Reputation: 846
I have a rowin PySpark I would like to break into smaller rows given one of the values inside a column.
Given a df:
input_df = spark.createDataFrame([
(2,[1,2,3,4,5],),
], ("id", "list"))
+---+------------+
| id| list|
+---+------------+
| 2|[1, 2, 3, 4]|
+---+------------+
I would like to break each single row into multiple subsist with a fixed size sliding window. Resultant df would be like this:
output_df = spark.createDataFrame([
(2, [0,0], 1), (2, [0,1], 2), (2, [1,2], 3), (2, [2,3], 4), (2, [3,4], 5),
], ("id", "past", "future"))
+---+------+------+
| id| past|future|
+---+------+------+
| 2|[0, 0]| 1|
| 2|[0, 1]| 2|
| 2|[1, 2]| 3|
| 2|[2, 3]| 4|
| 2|[3, 4]| 5|
+---+------+------+
The logic on how to break the list to have a pointer looking at each element of the list, use the previous N elements (N=2 in this case) as past (fill with 0s if not enough elements) and use the current pointer element as future. Doing this on every element creates the dataframe.
I can not think on a way to do this with pyspark, I would do an iterative for loop per each row with a pandas dataframe. Is there a way to do this with pyspark?
Upvotes: 1
Views: 481
Reputation: 4059
The best way to handle array columns is using higher-order functions.
import pyspark.sql.functions as f
output_df = (input_df
.withColumn('list', f.expr('TRANSFORM(list, (element, i) -> STRUCT(ARRAY(COALESCE(list[i - 2], 0), COALESCE(list[i - 1], 0)) AS past, element AS future))'))
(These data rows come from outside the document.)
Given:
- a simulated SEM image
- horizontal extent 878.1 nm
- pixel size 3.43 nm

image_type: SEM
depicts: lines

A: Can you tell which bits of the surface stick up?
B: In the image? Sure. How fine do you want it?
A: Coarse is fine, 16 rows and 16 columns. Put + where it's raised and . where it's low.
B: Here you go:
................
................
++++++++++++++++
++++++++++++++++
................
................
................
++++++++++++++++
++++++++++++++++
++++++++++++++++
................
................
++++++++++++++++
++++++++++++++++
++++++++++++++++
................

.selectExpr('id', 'inline(list)'))
+---+------+------+
|id |past |future|
+---+------+------+
|2 |[0, 0]|1 |
|2 |[0, 1]|2 |
|2 |[1, 2]|3 |
|2 |[2, 3]|4 |
|2 |[3, 4]|5 |
+---+------+------+
Passing N
dynamically before creating the expression:
N = 2
expr = 'TRANSFORM(list, (element, i) -> STRUCT(TRANSFORM(sequence({N}, 1), k -> COALESCE(list[i - k], 0)) AS past, element AS future))'.format(N=N)
output_df = (input_df
.withColumn('list', f.expr(expr))
.selectExpr('id', 'inline(list)'))
Upvotes: 3